A superscalar processor is a CPU that implements a form of parallelism called instruction-level parallelism within a single processor. It therefore allows faster CPU throughput (the number of instructions that can be executed in a unit of time) than would otherwise be possible at a given clock rate. A superscalar processor executes more than one instruction during a clock cycle by simultaneously dispatching multiple instructions to different execution units on the processor. Each execution unit is not a separate processing unit (called "core") as in multi-core processors, but an execution resource within a single CPU such as an arithmetic logic unit, a bit shifter, or a multiplier.

In Flynn's taxonomy, a single-core superscalar processor is classified as an SISD processor (Single Instruction stream, Single Data stream), though many superscalar processors support short vector operations and so could be classified as SIMD (Single Instruction stream, Multiple Data streams). A multi-core superscalar processor is classified as an MIMD processor (Multiple Instruction streams, Multiple Data streams).
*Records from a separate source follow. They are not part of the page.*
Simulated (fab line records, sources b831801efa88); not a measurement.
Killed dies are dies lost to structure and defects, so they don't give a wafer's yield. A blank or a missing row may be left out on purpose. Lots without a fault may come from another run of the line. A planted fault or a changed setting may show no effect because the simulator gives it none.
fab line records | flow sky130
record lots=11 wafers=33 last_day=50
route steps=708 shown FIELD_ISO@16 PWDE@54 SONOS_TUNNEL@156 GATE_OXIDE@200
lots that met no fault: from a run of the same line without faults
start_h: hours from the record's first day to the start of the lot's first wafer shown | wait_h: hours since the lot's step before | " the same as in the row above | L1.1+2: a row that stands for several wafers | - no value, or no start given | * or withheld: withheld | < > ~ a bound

While a superscalar CPU is typically also pipelined, pipelining and superscalar architecture are considered different performance enhancement techniques.

The superscalar technique is traditionally associated with several identifying characteristics (within a given CPU core):

  • instructions are issued from a sequential instruction stream;
  • the CPU hardware dynamically checks for data dependencies between instructions at run time (versus software checking at compile time);
  • the CPU processes multiple instructions per clock cycle.

History

Seymour Cray's CDC 6600 from 1966 is often mentioned as the first superscalar design. The Motorola MC88100 (1988), the Intel i960CA (1989) and the AMD 29000-series 29050 (1990) microprocessors were the first commercial single-chip superscalar microprocessors. RISC CPUs like these were the first microprocessors to use the superscalar concept, because the RISC design results in a simple core, thereby allowing the inclusion of multiple execution units (such as ALUs) on a single CPU in the constrained design rules of the time (this was why RISC designs were faster than CISC designs through the 1980s and into the 1990s).

Except for CPUs used in low-power applications, embedded systems, and battery-powered devices, essentially all general-purpose CPUs developed since about 1998 are superscalar.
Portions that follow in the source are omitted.